I know that the fix is probably very simple (albeit not to me), and I will be very grateful if someone could point me in the right direction.
Once again, I apologise if this question has been answered already
Thanks,
Chris.
I am using Python IDLE 3.3.1 on Windows 7 64-bit.
filter() in python 3 does not return a list, but an iterable filter object. Use the next() function on it to get the first filtered item:
bond[bond_index] = old_to_new[sheet.index(next(image)) + 1 ]
There is no need to convert it to a list, as you only use the first value.
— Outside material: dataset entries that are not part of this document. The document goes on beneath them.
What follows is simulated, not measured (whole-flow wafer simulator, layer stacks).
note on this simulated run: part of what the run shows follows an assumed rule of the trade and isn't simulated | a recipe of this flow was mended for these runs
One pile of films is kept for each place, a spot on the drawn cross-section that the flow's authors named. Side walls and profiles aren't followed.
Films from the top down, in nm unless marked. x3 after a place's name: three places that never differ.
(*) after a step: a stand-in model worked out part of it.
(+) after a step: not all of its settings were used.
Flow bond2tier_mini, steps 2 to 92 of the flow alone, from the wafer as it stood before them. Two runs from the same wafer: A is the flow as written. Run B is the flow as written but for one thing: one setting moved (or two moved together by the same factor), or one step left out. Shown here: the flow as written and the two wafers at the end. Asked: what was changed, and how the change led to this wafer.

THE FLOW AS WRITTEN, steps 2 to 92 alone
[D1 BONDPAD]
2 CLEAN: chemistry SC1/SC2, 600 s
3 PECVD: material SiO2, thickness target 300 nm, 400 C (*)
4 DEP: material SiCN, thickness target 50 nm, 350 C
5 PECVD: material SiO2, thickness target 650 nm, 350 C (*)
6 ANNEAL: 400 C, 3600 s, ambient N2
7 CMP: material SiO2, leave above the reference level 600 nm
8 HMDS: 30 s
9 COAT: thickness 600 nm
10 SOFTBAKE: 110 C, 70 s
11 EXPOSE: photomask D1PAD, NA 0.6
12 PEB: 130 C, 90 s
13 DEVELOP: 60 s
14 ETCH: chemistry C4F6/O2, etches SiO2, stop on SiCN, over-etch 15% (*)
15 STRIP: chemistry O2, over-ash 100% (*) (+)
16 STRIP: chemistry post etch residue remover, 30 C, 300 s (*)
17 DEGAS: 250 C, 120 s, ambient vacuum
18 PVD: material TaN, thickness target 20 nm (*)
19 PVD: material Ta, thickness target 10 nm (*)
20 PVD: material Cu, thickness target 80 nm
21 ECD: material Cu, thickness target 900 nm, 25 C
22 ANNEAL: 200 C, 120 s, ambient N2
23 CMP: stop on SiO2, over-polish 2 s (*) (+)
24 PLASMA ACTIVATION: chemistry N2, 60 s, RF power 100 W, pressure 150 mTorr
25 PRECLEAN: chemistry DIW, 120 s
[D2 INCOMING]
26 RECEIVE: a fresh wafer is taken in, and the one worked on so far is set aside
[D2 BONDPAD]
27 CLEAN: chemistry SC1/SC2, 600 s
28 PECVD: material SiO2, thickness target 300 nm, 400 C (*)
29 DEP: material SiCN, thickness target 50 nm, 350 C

Iterable objects like filter() produce results on demand rather than all in one go. If your sheet list is very large, it might take a long time and a lot of memory to put all the filtered results into a list, but filter() only needs to evaluate your lambda condition until one of the values from sheet produces a True result to produce one output. You tell the filter() object to scan through sheet for that first value by passing it to the next() function. You could do so multiple times to get multiple values, or use other tools that take iterables to do more complex things; the itertools library is full of such tools. The Python for loop is another such a tool, it too takes values from an iterable one by one.
If you must have access to all filtered results together, because you have to, say, index into the results at will (e.g. because this time your algorithm needed to access index 223, index 17 then index 42) only then convert the iterable object to a list, by using list():
image = list(filter(lambda i: ..., sheet))
The ability to access any of the values of an ordered sequence of values is called random access; a list is such a sequence, and so is a tuple or a numpy array. Iterables do not provide random access.
Use list before filter condtion then it works fine. For me it resolved the issue.
For example
list(filter(lambda x: x%2!=0, mylist))
instead of
filter(lambda x: x%2!=0, mylist)
image = list(filter(lambda i: abs(i[0] - ghost_x) < 1e-2 and abs(i[1] - ghost_y) < 1e-2, sheet))